The trail’s interesting places include 10,000 attractions as designated by the National Park Service. For example, the ADT passes the Golden Gate Bridge (San Francisco), Buffalo Bill’s ranch (North Platte, Neb.), a statue of Popeye (Chester, Ill.), the International Mother’s Day Shrine (Grafton, W.Va.) and goes through the hometowns of five U.S. presidents. It also heads through the Shawnee National Forest (southern Illinois), the Garden of the Gods (Illinois and Colorado) and the Daniel Boone State Forest (Missouri) as well as the Appalachian, Rocky and Sierra Nevada mountains.

Despite the trail’s varied attractions, the National Park Service determined that the ADT did not fit any of the criteria to be part of the National Trails System. The 1968 act that created the system designates two types of trails that may be recognized by Congress: scenic trails, which are located primarily in wilderness areas; and trails that follow paths with historic significance. The ADT uses some streets and sidewalks through urban and rural communities, and, although several historic trails are included in the ADT, they are only portions of it.

Becoming official

Trying to gain recognition from Congress has been the most difficult challenge in establishing the ADT, according to Reese Lukei, national coordinator of the American Discovery Trail. This year, the American Discovery Trail Society is trying for the third time to amend the National Trails System Act to create a new category for discovery trails. If Congress approves the amendment, the ADT will be eligible for support from the National Park Service.

“The criteria for a discovery trail would allow long-distance trails to exist in urban environments,” Lukei says. “The Discovery Trail will open doors to people who want to become active in outdoor recreation. One idea is to step out the front door and onto a trail and go as far as you want to go. You don’t have to drive to get to it.”

To gain support for the amendment, the American Discovery Trail Society is organizing a cross-country trip on the ADT for a four-member team. Ford Motor Co., Dearborn, Mich., is sponsoring the trip, which began in April at Cape Henlopen State Park in Lewes, Del., and will conclude in September at Point Reyes National Seashore in Point Reyes Station, Calif.

Along the way, the team is meeting with civic organizations, trail associations and students to promote the ADT. For example, when team members traveled through Ohio, they backpacked with members of the Buckeye Trail Association, and in Illinois they spoke to an assembly of 300 fourth- through sixth-graders.
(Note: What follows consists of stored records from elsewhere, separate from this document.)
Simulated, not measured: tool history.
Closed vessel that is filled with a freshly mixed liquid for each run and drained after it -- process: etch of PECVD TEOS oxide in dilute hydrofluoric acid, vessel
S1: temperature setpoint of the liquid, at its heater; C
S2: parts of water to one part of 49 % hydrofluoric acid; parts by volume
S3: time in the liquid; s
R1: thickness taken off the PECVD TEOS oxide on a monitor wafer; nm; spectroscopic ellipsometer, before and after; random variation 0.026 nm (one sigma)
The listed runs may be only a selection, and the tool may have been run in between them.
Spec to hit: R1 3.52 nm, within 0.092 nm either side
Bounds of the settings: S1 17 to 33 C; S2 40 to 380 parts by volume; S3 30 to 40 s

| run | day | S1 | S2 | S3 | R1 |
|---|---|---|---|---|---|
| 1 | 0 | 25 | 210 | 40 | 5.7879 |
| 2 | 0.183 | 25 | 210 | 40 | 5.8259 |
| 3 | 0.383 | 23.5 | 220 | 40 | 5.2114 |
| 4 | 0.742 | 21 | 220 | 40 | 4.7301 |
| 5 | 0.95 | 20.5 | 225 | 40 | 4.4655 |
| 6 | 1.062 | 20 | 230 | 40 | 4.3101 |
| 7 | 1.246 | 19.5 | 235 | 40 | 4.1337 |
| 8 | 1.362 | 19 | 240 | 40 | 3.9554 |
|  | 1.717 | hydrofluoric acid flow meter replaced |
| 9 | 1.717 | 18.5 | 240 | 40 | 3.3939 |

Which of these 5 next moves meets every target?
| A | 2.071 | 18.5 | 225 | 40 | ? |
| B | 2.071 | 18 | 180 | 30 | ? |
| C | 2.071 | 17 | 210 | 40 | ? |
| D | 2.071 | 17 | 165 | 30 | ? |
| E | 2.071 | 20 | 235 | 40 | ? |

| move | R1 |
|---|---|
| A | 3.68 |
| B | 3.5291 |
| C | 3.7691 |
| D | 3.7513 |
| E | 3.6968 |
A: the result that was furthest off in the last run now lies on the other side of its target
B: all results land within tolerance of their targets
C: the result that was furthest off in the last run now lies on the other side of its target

In addition to seeking the amendment to the National Trails System Act, the American Discovery Trail Society is touting the ADT’s recent designation as one of 16 National Millennium Trails. The U.S. Department of Transportation selected the trails for the title because they “reflect defining aspects of America’s history and culture.” Other Millennium Trails include the East Coast Greenway (Maine to Florida), the Iditarod National Historic Trail (Alaska), the Underground Railroad (southern U.S to Canada) and the Unicoi Turnpike (Tennessee).

Trading rails for trails

Lukei is hopeful that the Ford Adventure team and the Millennium Trail designation persuade Congress to pass the amendment, since it may encourage communities to develop more trails. One way to create more trails is to convert abandoned railroads into public-use trails.

The North Bend Rail Trail in West Virginia, which the ADT follows for 70 miles, was converted to recreational use after the railroad closed down. The 100-mile Hiawatha Rail Trail in Des Moines, Iowa, will become part of the ADT once it is converted.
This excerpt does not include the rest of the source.